This review originally appeared within iLounge’s iOS Gems series within the compilation article, iPhone Gems: Five Sci-Fi Games, From Space Monkey to Star Wars. Additional details may be found in the original article.
Like Spore Origins, Star Wars: The Force Unleashed Mobile ($10) from THQ Wireless is decidedly not the same game as you’d get by plunking down $50 on a Microsoft, Nintendo, or Sony console title; instead, it’s a heavily stripped-down version of an ambitious action game that instead gives you only a taste of what the full game offers. Overpriced for the experience it delivers, Force Unleashed is still an interesting release, and provides an interesting option for future developers to take when creating iPhone and iPod touch-ready game experiences.



You control an evil young apprentice to Darth Vader, tasked with carrying out assassinations of Jedi knights during the years following Episode 3 and preceding Episode 4.
Unlike the console game, there’s no need to make your character run, jump, or do anything except for repeatedly swing his lightsaber and use Force powers: the lightsaber is there mostly to block and reflect back gunfire, while the Force powers enable you to lift, push, and pull objects, electrocute people and things, and heal yourself either directly or through draining the life from enemies.


What’s compelling here isn’t the predictable appearance of familiar Star Wars characters, such as the random presence of Princess Leia, both her adopted and actual fathers, and a number of Wookies in various levels of the game. It’s the use of the touchscreen, which THQ Wireless actually manages to make interesting by giving you an evolving list of powers and various practical challenges to use them. In some stages, after dispatching dozens of human foes, you’ll knock down or grab AT-STs, TIE Fighters, or giant plants, occasionally using them as weapons.
Doing this requires memorization of certain force gestures, as well as following on-screen prompts to use one or another at a given time.

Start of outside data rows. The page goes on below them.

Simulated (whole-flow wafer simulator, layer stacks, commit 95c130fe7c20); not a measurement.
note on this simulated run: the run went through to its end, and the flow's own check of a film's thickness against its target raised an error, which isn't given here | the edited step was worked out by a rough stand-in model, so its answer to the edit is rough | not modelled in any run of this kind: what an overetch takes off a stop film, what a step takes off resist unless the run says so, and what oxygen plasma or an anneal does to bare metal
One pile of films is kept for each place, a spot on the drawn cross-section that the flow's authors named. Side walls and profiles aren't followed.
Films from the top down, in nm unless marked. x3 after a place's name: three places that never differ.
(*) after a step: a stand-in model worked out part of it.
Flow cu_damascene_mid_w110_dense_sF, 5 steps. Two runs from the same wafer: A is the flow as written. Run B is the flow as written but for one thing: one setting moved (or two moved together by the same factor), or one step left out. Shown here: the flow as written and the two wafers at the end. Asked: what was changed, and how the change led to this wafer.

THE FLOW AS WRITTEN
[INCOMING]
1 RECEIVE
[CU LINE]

Though extremely limited by comparison with the console game, and consisting solely of flat backgrounds through which 3-D character models run—unfortunately most often in diminutive, hard-to-see form—Force Unleashed Mobile keeps its levels interesting enough to make you want to keep playing. It’s also surprising that the game can be played either in horizontal or vertical screen orientation; it properly adjusts the artwork to let you enjoy either type of view. While we feel compelled to note that we enjoyed the free demo version of the Lucasarts console title more than the paid iPhone game—a demonstration of the gulf between the ambitions of console and most mobile game developers—other iPhone OS game makers could still learn a lot from Force Unleashed about making gesture-based iPhone titles fun to play.